In Region 5, cool, damp weather and hail this spring were tough on the region’s prairie grouse, indicating that harvest opportunity might be somewhat reduced this fall.

Sage grouse counts this past spring were near or lower than long-term averages and below last year. The storms, particularly in the Roundup area, resulted in poor hatches of chicks.

In Region 6, sage grouse lek counts indicate 10-24% below LTA in the western portion of the region, including Hill, Blaine, Phillips, and a portion of Choteau counties. Both Valley and McCone counties indicate numbers that are above LTA. There are no formal surveys of sage grouse in the northeast corner of the region, as numbers are historically very low because of inadequate habitat. Core sage grouse habitat primarily exists south of Highway 2 in mixed grass and Wyoming big sagebrush rangeland. Birds will be distributed sparsely across the expanses of sage brush but may concentrate in certain areas.
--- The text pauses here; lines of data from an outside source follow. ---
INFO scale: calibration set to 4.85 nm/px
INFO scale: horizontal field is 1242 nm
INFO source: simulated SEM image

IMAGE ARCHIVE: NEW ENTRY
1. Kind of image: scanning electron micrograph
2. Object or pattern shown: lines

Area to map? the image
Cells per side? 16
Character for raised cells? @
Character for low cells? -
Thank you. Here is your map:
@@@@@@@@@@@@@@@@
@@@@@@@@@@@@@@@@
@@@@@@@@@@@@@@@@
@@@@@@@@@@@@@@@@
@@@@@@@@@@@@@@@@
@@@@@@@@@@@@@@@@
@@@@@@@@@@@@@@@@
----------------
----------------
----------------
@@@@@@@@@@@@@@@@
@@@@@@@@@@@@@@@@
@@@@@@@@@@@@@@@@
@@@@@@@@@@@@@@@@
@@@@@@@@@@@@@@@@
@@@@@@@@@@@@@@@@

Sage grouse experienced fair to good nesting conditions across the southeastern portion of the state. All of the moisture this year created a wonderful mosaic of habitat on the sagebrush grasslands in Region 7. The moisture has brought out a flush of grasses and native forbs that haven’t been as prevalent in the last few years of the drought, which has been beneficial to not only chicks but also to adults. Sage grouse numbers should remain stable due to the favorable habitat conditions.

Sharp-tailed grouse

In Region 5, sharp-tailed grouse numbers are likely to be below average due to spring storms and the resulting poor hatch.

In Region 6, sharp-tailed grouse adult numbers are 25 to 40 percent below the LTA across the region where surveys are conducted. Sharp-tailed grouse distribution may vary dramatically across the region, and the greatest numbers will be found in optimal habitat.

In the central part of the state in Region 4, things look about average.

Similar to sage grouse, sharp-tailed grouse found favorable nesting conditions in Region 7. While sharp-tailed grouse are found across the region, localized weather events such as hail storms may have had an impact on some populations. Like other species of game birds, sharptails depend heavily on native and introduced forbs on range and agricultural lands to raise their broods. Hunters who do their homework prior to the season and come with their boots broken in and their dogs conditioned should enjoy success chasing upland birds this season.